Synchronization of devices happens if end devices respond to a large-scale external event. Some examples of synchronized events that we’ve experienced are:
- Hundreds of end devices that are connected to the same power source (could be in a train, ship, building) and the power is switched off and on again
- Hundreds of end devices that are connected to the same gateway, and the firmware of the gateway needs to be updated
- Hundreds of thousands of end devices that are connected to The Things Network, and we have a database failover
Many end devices respond to these events, but if they respond in the wrong way, things can go terribly wrong.
Let’s take an example device that starts in Join mode when it powers on, and reverts to Join mode after being disconnected from the network. There are 100s of such devices in a field, and one gateway that covers this field.
The power source for the devices is switched on, and the gateway immediately receives the noise of 100s of simultaneous Join requests. LoRa gateways can deal quite well with noise, but this is just too much, and the gateway can’t make any sense of it. No Join requests are decoded, so no Join requests are forwarded to the network and no Join requests are accepted.

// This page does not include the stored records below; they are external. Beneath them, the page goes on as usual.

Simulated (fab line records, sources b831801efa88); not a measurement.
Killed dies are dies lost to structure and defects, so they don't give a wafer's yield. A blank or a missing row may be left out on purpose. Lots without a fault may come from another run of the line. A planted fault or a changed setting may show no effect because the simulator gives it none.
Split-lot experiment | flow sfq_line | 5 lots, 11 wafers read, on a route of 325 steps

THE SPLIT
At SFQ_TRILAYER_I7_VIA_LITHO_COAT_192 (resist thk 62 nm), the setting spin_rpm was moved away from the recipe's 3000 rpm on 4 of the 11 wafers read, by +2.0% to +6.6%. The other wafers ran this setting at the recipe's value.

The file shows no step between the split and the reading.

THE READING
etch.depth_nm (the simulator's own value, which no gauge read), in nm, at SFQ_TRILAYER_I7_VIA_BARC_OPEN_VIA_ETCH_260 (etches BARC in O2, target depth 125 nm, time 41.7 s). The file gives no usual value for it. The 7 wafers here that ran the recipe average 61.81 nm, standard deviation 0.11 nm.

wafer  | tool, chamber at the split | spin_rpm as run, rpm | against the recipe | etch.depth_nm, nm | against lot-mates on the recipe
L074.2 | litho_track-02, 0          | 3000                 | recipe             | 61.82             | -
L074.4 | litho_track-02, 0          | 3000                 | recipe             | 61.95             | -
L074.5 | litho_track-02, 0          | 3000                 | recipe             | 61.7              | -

Exactly, or approximately 10 seconds later (the devices either have pretty accurate clocks, or they’re all equally inaccurate), the gateway again receives the noise of 100s of simultaneous Join requests, and still can’t make anything of it. This continues every 10 seconds after that, and the entire site stays offline.
Not great.
This situation can be improved by using jitter. Instead of sending a Join request every 10 seconds, the devices send a Join request 10 seconds after the previous one, plus or minus a random duration of 0-20% of this 10 seconds. This jitter percentage needs to be truly random, because if your devices all use the same pseudorandom number generator, they will still be synchronized, as they will all pick the same “random” number.
With these improved devices, the Join requests will no longer all be sent at exactly the same time, and the gateway will have a better chance of decoding the Join requests.
Much better. Especially if also the initial Join request was sent after a random delay.
But what if you have another site with 1000s of these devices instead of your site with 100s of them? Then the 10 seconds between Join messages may not be enough. This is where backoff comes in. Instead of having a delay of 10s±20%, you increase the delay after each attempt, so you do the second attempt after 20s±20%, the third after 30s±20%, and you keep increasing the delay until you have, say, 1h±20% between Join requests.
An implementation like this prevents persistent failures of sites and the network as a whole and helps speed up recovery after outages.